Spark ETL Chapter 11 with Lakehouse (Delta table Optimization)

Previous blog/Context:

In an earlier blog, we discussed Spark ETL with Lakehouse (All the famous lake house formats). Please find below blog post for more details.

Introduction:

Today, we will discuss the points below.

  • Load data into Delta table & check performance by executing queries.
  • Load data into Delta table with partitioning & check performance by executing queries.
  • Apply Compaction on the delta table & check performance by executing queries.
  • Apply Optimize “Z-ordering” on the delta table & check performance by executing queries.

In this blog, we will be learning available optimization options with Delta Lake and once we apply all the options, we will execute the same query and we will check how it is improving our query performance.

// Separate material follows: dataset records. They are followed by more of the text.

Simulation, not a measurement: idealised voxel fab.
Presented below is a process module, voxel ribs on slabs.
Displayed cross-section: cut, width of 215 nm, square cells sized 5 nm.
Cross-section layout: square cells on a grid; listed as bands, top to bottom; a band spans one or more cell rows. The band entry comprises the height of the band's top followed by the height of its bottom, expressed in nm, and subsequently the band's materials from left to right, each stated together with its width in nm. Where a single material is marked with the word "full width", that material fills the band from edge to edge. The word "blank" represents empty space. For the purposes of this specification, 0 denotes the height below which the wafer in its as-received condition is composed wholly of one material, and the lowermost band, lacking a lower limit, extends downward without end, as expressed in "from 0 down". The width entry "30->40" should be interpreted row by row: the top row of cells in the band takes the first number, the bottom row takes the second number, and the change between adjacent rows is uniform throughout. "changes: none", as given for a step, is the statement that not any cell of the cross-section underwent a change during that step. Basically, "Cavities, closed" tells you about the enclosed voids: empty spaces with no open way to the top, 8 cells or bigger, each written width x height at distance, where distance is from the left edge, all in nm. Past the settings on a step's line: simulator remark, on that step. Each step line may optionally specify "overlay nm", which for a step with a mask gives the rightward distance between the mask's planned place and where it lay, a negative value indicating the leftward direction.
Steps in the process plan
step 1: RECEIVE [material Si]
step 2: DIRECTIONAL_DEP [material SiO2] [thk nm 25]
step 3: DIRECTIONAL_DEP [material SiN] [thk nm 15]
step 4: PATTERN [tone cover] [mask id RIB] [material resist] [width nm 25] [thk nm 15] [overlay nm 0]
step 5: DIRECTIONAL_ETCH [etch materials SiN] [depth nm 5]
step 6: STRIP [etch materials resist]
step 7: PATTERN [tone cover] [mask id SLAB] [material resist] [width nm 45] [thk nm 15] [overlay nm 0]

Spark ETL with different data sources (Image by Author)

We will be learning all of the above concepts by doing the below hands-on.

  1. Read data from CSV file to Spark
  2. Create a HIVE temp view from the data frame
  3. Load data into Delta format (create initial table)
  4. Load data into Delta format with partition
  5. Apply Optimize executeCompaction on the delta table
  6. Apply Optimize ZOrder on the delta table
  7. Check performance

First, clone below the GitHub repo, where we have all the required sample files and solutions

https://github.com/developershomes/SparkETL/tree/main/Chapter11

If you don’t have a setup for Spark instance follow the earlier blog for setting up Data Engineering tools in your system. (Data Engineering suite will setup Spark, MySQL, PostgreSQL, and MongoDB in your system) In that Spark instance, we already have packages installed for Azure blog storage and Azure Data Lake Services. (Link: https://developershome.blog/2023/01/30/data-engineering-tool-suite/)

Create Spark application

We will be creating Delta tables and also doing optimize operations on the delta tables. Optimize operations were earlier only available with Databricks delta lake only and later it was released for open delta lake format. Till now we were using older versions of delta libraries as we were only creating delta tables and were reading data from delta tables.

Now, we need to use a version greater than 1.2.0.

We will create our spark session as below.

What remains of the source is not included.